A Call for Revival: Student Journalism

Erik Carter / The New Yorker

by Loren Haas

If you’re reading this article right now, I’d like to congratulate you: you’re probably one of the few. The Oxford Spokesman isn’t exactly a well-known organization. Out of our top 20 most read articles, only four of them have earned more than 30 views since their publication, and some of these articles have been out for longer than I’ve been a student at Oxford. Emory’s journalism program outside of Oxford isn’t faring much better. Emory University only offers one major distinctly within the field of Communications and Journalism, and only 30 undergraduate students out of 2460 graduated with this major in 2018. Student journalism is suffering – and has been for a long time.

This certainly isn’t an isolated issue. Student journalism, and journalism in general, are both on the decline. Interest in print newspapers is dropping considerably; daily circulation of news media in the United States has decreased by 8 to 9 percent in the past year alone. In fact, the number of publications published every weekday today (28.5 million) is less than half of what it was at its peak in 1990 (62 million). Plus, viewership is generally speaking down, with newspapers, local television and network television all seeing decreases in viewership over the course of the past two years.
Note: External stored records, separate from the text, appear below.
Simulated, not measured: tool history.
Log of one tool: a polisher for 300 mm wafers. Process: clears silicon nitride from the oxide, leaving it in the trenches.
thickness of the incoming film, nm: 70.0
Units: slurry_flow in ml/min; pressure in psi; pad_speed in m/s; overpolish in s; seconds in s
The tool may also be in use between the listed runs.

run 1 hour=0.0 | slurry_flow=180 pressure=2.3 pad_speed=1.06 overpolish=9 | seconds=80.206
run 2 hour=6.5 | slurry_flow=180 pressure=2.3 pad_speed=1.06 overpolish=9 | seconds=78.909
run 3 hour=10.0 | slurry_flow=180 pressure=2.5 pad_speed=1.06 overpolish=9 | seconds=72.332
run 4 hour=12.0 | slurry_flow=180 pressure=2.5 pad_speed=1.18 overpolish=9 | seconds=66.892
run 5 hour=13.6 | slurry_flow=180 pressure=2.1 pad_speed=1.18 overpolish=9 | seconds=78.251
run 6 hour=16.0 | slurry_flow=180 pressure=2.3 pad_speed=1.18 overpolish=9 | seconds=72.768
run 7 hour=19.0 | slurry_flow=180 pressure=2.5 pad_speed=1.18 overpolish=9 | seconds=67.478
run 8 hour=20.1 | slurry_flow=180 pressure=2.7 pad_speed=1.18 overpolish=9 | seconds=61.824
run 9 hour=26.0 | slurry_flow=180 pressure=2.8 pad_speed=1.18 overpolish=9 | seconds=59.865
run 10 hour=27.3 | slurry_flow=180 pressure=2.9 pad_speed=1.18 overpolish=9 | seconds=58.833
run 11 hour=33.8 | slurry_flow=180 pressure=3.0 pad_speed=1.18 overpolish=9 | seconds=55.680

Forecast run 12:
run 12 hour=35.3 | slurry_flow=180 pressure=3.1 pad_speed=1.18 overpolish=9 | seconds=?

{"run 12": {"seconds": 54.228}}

However, the unique position of student journalism makes the blow especially significant. The only forms of news viewership that are increasing are cable television and digital media. Campus life limits access to several forms of media, and, without regular television access on Oxford or other campuses, digital media is the only one of these forms that student journalists can try to reach the student body through.

But increased interest in digital media forms has reduced the effectiveness of print papers. Several campuses that once published newspapers daily, such as the University of Virginia, have found themselves cutting back to biweekly or monthly. The problem from this is twofold; the student paper loses access to crucial advertising revenue, which can cripple the organization if it is independent from school funding, and loses its publicity. On campuses with daily newspapers, 82 percent of the student body reads the paper at least once over the course of 90 days. As surveys found that 74 percent of students will take action based on articles they have read in the student paper (even if it is as simple as checking out a recommended movie), losing daily publication sabotages student journalism’s influence across campuses.

This comes at a time where journalism is being attacked on all sides. The “fake news” era has damaged faith in news media, for some beyond repair. Only 41 percent of American adults say that they had even a fair amount of trust in the media in 2017, and 69 percent say that their faith in the news has decreased over the past decade. But more than that, even universities have become more hostile to student news as their bureaucratic needs grow. Many student newspapers, such as The Statesman from Stony Brook University, have found their relationships with their administrations become more tumultuous as they restrict access to both interviews and transparent documentation. Schools are providing less funding and claiming that the school papers just aren’t aligned with their “mission.”

All these factors combined feed into student journalism’s decline, and each one only compounds on top of each other. Student interest in publication doesn’t appear high – interest in journalism and mass communication programs at universities has been steadily declining – but part of the problem is that these publications do not exist in such a capacity where they can garner interest. Students are much more interested in joining an organization they can see impact their campus daily or is highly reputable than a sporadic periodical, but current conditions at universities are increasingly forcing student publications to publish print less and less. As journalism programs weaken, students turn to different programs, in which turn causes the journalism program to get weakened further. The cycle repeats.

Student journalism ought to be a crucial part of day to day life on a college campus. It ought to be a source of readily available campus news. It ought to be able to fill in for declining local news. It ought to become a backbone for a community. But the resources for and conditions of student journalism are deeply sabotaging it – and, if we don’t take action to change it, a vital part of campus connections could be lost.